Casa de Colores School of Traditional Mexican Cooking

A Unique Culinary Adventure in Cabo

Archive for November, 2011

PIBIL MADNESS

It must be Fall.  I’ve been getting steady requests to do Lunch in Yucatan, featuring a modern version of the ancient Mayan classic, Pollo Pibil–and I find myself awaiting each of these occasions with my salivary glands in high gear!  Somehow, as the weather cools and the season turns over a new leaf, nothing comforts like a big, overstuffed Mayan pit-style, habanero-and-achiote spiced pulled chicken sanwich scattered with day-glo pink pickled onions…

In Yucatan, Mayans still dig pits in their yards to roast whole pigs or chickens to sell along the roadside for a spicy, smoky Sunday breakfast treat.  However, this is something we can easily create at home after a foray into a good Hispanic or Oriental market for a couple of basic ingredients–namely achiote paste made from rock-hard brick red annatto seeds ground with spices, and fresh banana leaves.  If you’re lucky enough to find (or grow) fresh epazote, be sure to pick up a bunch of that, too.

Back at the ranch, prepare the marinade for your pibil by tossing into your trusty blender 4 tablespoons of achiote paste with 1/2 c. fresh orange juice and 1/4 c. fresh lime juice, plus a splash of white vinegar for good measure.  Add a clove or two of fresh garlic,  about a half dozen whole allspice berries and 1 tsp. sea salt and whiz away to create your beautiful brick red marinade. 

Pour this fragrant sauce over about 4 lbs. of bone-in, skin-on chicken breasts or boneless pork leg, deeply scored, and allow the meat to marinate for several hours or overnight.

Get a good roasting pan with a lid, preferably pottery or stoneware, and line it with the fresh banana leaves.  Place the marinated meat lovingly in your substitute pit, pouring extra sauce over the meat.  Slice up an entire large white onion and three or four red ripe Roma tomatoes onto the meat, adding a large sprig of fresh epazote (dried will do in a pinch), and tuck in two or three fresh, bright orange habanero chiles.  Don’t worry–if you don’t open them they won’t add too much heat!

Cover your pibil with fresh banana leaves, tuck it in nicely and cover tightly.  Bake it for an hour or so in a 350 oven until the meat is tender, then remove it from the oven, shred the meat into the juice and remove the banana leaves.  Correct the seasoning–I usually wind up mashing and adding the habaneros to bring up the spice level–and put the whole shebang on a burner and continue cooking until the meat is very tender and most of the sauce has been absorbed…  Torta time!!

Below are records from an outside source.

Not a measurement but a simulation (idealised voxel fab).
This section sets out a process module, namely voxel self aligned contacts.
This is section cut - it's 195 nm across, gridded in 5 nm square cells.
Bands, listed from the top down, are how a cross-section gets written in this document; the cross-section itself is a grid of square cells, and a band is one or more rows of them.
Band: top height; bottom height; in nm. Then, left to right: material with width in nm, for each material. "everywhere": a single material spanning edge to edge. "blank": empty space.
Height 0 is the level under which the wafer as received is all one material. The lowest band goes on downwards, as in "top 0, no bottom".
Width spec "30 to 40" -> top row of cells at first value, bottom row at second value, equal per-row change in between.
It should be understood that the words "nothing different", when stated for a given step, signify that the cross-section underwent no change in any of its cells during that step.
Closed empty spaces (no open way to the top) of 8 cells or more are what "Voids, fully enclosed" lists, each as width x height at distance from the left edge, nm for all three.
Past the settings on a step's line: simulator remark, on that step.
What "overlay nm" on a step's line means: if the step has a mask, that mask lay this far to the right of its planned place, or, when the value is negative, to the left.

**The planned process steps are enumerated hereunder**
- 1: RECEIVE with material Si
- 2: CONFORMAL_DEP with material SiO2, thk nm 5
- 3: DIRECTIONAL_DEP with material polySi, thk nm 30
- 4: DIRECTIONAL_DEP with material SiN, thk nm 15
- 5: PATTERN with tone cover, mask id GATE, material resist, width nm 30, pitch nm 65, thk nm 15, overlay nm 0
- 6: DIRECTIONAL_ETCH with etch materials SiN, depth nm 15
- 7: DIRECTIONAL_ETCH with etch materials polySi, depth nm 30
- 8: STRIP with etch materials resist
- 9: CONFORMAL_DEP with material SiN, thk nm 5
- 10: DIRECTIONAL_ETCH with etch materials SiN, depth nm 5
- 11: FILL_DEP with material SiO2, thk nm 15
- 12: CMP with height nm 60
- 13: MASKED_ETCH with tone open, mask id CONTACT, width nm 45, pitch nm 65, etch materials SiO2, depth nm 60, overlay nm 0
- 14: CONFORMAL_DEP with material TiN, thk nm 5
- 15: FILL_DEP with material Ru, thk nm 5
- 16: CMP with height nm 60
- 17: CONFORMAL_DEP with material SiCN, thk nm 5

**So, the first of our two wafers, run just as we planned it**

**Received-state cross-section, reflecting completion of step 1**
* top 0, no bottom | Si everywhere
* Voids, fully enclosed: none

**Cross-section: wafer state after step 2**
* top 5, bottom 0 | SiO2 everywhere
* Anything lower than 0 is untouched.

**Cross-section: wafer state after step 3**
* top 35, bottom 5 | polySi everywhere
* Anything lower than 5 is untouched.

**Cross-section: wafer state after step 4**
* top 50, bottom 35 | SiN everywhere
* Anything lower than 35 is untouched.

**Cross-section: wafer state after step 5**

Ah, but I digress… you will of course have prepared a jar of southern Mexico’s famous day-glo pink pickled onions, ubiquitous throughout the south on every table.  Simply slice a dark red onion in half, then slice as thin or thick as you like.  Pour boiling water over it briefly to wilt and cut the heat, then pack in a glass jar, adding white vinegar to fill the jar halfway, plus a teaspoon of sea salt.  Tuck a flame-blackened habanero in the jar, and turn it over every time you open the fridge for a day and voila!  Day-glo pink pickled onions for your tacos or tortas!

If you have access to a Mexican bakery you’ll need a good telera, a French style flat roll perfect for making this sandwich.  Otherwise, get the best your area has available.  Pile on the pibil, scatter with vinegary onions and dive in!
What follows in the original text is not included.